In U.S. v. Bobo, No. 04-15028 (Aug. 9, 2005), on a defendant’s interlocutory appeal, the Court held that Double Jeopardy did not bar a reprosecution of a defendant after his original case was dismissed because of the indictment was insufficient to charge the charged offenses.
After a first prosecution was dismissed on appeal on defective indictment grounds, the district court denied the defendant’s Double Jeopardy-based motion to dismiss a second prosecution for the same offenses. The defendant immediately appealed. The Court first noted that although it ordinarily lacked jurisdiction over defendants’ appeals of interlocutory orders in criminal cases, an exception exists for non-frivolous appeals of claims based on Double Jeopardy. Otherwise, if the defendant were denied an appeal and forced to go through a trial, an important part of the Double Jeopardy protection would be lost.
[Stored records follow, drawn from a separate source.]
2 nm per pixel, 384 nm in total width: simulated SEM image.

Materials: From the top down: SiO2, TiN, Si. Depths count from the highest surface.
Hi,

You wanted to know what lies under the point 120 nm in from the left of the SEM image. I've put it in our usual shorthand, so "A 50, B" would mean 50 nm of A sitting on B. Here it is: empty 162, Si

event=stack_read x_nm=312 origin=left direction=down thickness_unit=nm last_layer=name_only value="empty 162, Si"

The defendant argued that a footnote in the Court’s original opinion effectively found that the evidence at the first trial was insufficient to sustain a conviction. The defendant argued that this finding barred a reprosecution. The Court rejected this argument because its footnote did not amount to a holding on the insufficiency of the evidence. The Court acknowledged that under its own prudential rules, it should have reached the sufficiency issue in its earlier opinion. But it held that having not done so, it would not attach Double Jeopardy consequences to its prior decision.